Shouldn't clem have investigated sgfxi to make sure that there weren't issues related to mint before telling his users to use it? Shouldn't they have contacted me and talked a bit on forums/irc before making such a claim? Shouldn't LMDE NOT be trying to run a debian frozen pool monthly or so upgraded distro plus mutated ubuntu/mint parts, thus creating a situation where NOBODY can help an lmde user with issues since it's not debian and it's not mint and it's not ubuntu at that point, but just some weird mutant that nobody could possibly support? Shouldn't LMDE actually be upgradeable instead of disposable, ie, apt works and isn't broken by random non debian methods and packages? Shouldn't LMDE remove the DE from its name, which is an insult to debian, and replace it with ME, Mutant Edition?

Remember, there is one simple test to see if a distro is actually debian: continuous upgrades from the debian package pool over years. Any distro that can do that is debian, for example, antix (testing), siduction (sid), crunchbang (not sure which)), and so on are all true debian with some helpful packages added in via their 3rd party repos.

Hopefully the internals of the cinnamon project do not suffer from such issues, since that seems like actually a good idea.

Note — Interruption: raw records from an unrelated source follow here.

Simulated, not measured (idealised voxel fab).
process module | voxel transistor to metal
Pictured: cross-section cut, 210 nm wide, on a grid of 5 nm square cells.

A well run distro should do lots of things, that's in fact why I use debian, it just oddly enough does those exact things, and it's why I support Debian, it's predictable and reasonable, relatively speaking.

Liquorix, run by damentz, pays attention to its users, and has always been made to scratch the itch damentz has for the best desktop user experience he can generate, that's why he tests stuff and pays attention to user feedback on these forums and irc etc, liquorix, like inxi/sgfxi, is a dynamic project that responds to user needs, doesn't break debian, and so on.

There are some small benefits to sgfxi trying to support mint/ubuntu however, as indicated, in general, the sloppier the problem set a program is faced with, the more robust its methods have to be. Before mint / lmde saying a while back to use sgfxi, for example, I never needed a debugger, though I was aware of long lingering issues, mainly with ubuntu based systems, that I was never able to figure out because users simply have no idea what their systems are doing internally so could not be helpful, with some rare, and welcome, exceptions here and there.